A powerful development environment for Java-based programming is Eclipse. Eclipse is a free, open-source IDE. It supports multiple languages through a plugin interface, with special attention paid to Java. Tools designed for working with Hadoop can be integrated into Eclipse, making it an attractive platform for Hadoop development. In this section we will review how to obtain, configure, and use Eclipse.
Downloading and Installing
Note: The most current release of Eclipse is called Ganymede. Our testing shows that Ganymede is currently incompatible with the Hadoop MapReduce plugin. The most recent version which worked properly with the Hadoop plugin is version 3.3.1, "Europa." To download Europa, do not visit the main Eclipse website; it can be found in the archive site http://archive.eclipse.org/eclipse/downloads/ as the "Archived Release (3.3.1)."
The Eclipse website has several versions available for download; choose either "Eclipse Classic" or "Eclipse IDE for Java Developers."

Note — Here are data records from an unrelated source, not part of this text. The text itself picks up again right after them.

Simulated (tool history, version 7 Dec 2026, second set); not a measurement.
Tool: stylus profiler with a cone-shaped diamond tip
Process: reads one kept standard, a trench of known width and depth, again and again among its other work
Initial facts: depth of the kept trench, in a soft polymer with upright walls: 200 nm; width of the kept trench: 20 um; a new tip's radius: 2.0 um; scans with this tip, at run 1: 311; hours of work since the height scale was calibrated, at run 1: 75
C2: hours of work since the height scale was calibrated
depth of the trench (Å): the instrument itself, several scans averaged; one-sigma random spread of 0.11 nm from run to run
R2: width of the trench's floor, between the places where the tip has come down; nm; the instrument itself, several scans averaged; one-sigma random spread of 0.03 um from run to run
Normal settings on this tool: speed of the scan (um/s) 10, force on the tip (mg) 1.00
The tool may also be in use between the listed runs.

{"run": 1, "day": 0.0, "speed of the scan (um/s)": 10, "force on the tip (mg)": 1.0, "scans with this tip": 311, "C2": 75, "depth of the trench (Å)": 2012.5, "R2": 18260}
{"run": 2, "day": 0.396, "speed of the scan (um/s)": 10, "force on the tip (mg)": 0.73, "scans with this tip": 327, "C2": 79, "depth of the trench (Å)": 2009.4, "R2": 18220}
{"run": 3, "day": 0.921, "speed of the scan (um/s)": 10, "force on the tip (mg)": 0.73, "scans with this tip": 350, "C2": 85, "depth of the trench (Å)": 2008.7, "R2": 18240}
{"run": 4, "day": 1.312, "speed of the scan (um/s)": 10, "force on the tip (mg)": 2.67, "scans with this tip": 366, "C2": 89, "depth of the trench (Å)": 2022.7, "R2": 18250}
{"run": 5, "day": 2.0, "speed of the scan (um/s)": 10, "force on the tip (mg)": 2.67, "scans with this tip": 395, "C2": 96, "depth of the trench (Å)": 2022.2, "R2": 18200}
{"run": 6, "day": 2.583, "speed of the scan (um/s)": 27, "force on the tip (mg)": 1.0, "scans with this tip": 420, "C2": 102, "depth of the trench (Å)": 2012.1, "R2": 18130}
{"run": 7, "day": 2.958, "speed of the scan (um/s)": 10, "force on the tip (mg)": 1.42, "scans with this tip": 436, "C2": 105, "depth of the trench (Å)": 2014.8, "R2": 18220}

Because it is written in Java, Eclipse is very cross-platform. Eclipse is available for Windows, Linux, and Mac OSX.
Installing Eclipse is very straightforward. Eclipse is packaged as a .zip file. Windows itself can natively unzip the compressed file into a directory. If you encounter errors using the Windows decompression tool (see [1]), try using a third-party unzip utility such as 7-zip or WinRAR.
After you have decompressed Eclipse into a directory, you can run it straight from that directory with no modifications or other "installation" procedure. You may want to move it into C:\Program Files\Eclipse to keep consistent with your other applications, but it can reside in the Desktop or elsewhere as well.
Installing the Hadoop MapReduce Plugin
Hadoop comes with a plugin for Eclipse that makes developing MapReduce programs easier. In the hadoop-0.18.0/contrib/eclipse-plugin directory on this CD, you will find a file named hadoop-0.18.0-eclipse-plugin.jar. Copy this into the plugins/ subdirectory of wherever you unzipped Eclipse.
Making a Copy of Hadoop
While we will be running MapReduce programs on the virtual machine, we will be compiling them on the host machine. The host therefore needs a copy of the Hadoop jars to compile your code against. Copy the /hadoop-0.18.0 directory from the CD into a location on your local drive, and remember where this is. You do not need to configure this copy of Hadoop in any way.
Running Eclipse
Navigate into the Eclipse directory and run eclipse.exe to start the IDE. Eclipse stores all of your source projects and their related settings in a directory called a workspace.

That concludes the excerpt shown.